We are located in Stephenville, Texas (60 miles SW of Dallas/Ft. Worth and 120 miles North of Austin). Tarleton State University is a member institution of the Texas A&M University System.

Begriming in 1998, Dr. Marble and his students began conducting nuclear and materials research at numerous other accelerator facilities including the University of North Texas, United States Military Academy, SEDD and WMRD of the U.S. Army Research Laboratory, and Naval Surface Warfare Center at Carderock.
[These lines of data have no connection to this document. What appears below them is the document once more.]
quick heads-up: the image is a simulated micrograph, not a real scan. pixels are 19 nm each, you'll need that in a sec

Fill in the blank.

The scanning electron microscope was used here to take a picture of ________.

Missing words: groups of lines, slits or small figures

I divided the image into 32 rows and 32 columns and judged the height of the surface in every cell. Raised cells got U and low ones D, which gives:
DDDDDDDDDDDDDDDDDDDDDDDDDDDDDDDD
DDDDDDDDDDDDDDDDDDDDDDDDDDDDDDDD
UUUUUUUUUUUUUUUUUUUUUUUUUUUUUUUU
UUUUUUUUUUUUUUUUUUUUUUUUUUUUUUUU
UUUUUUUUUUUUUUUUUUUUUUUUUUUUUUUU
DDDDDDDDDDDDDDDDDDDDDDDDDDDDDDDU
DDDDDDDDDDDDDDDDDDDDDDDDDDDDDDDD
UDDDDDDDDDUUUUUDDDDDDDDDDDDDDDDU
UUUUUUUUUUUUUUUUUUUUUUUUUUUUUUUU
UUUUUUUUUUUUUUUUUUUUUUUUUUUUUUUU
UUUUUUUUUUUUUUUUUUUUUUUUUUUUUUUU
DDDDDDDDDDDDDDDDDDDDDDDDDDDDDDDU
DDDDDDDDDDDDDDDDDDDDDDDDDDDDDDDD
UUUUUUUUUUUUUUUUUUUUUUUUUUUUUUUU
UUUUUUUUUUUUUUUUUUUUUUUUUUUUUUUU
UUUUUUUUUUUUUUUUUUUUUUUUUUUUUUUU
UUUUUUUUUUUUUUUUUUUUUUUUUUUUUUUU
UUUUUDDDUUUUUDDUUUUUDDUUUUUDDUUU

In 2001, a 1.0 MV tandem ion accelerator was obtained by Dr. Marble through a generous donation by Dr. Marc Nicolet and the California Institute of Technology. Over the years the accelerator facility in the Tarleton Physics Program has been upgraded and expanded through a variety of external and internal funding to include a modern electronic accelerator voltage control system, new accelerator column rods and chain tension system, dual gas bottles for ion changing, second UHV beamline with teaching chamber, ultra-thin window SiLi detector for x-rays, coincidence gamma ray detector for high sensitivity hydrogen profiling, HpGe detector and environmental shield, etc. The facility is located in Tarleton's science building in Room 232. As a radiation producing instrument, access is restricted. Contact Dr. Marble for more information.

Director

The accelerator and materials research group is directed by Dr. Daniel K. Marble of the Tarleton Physics Program.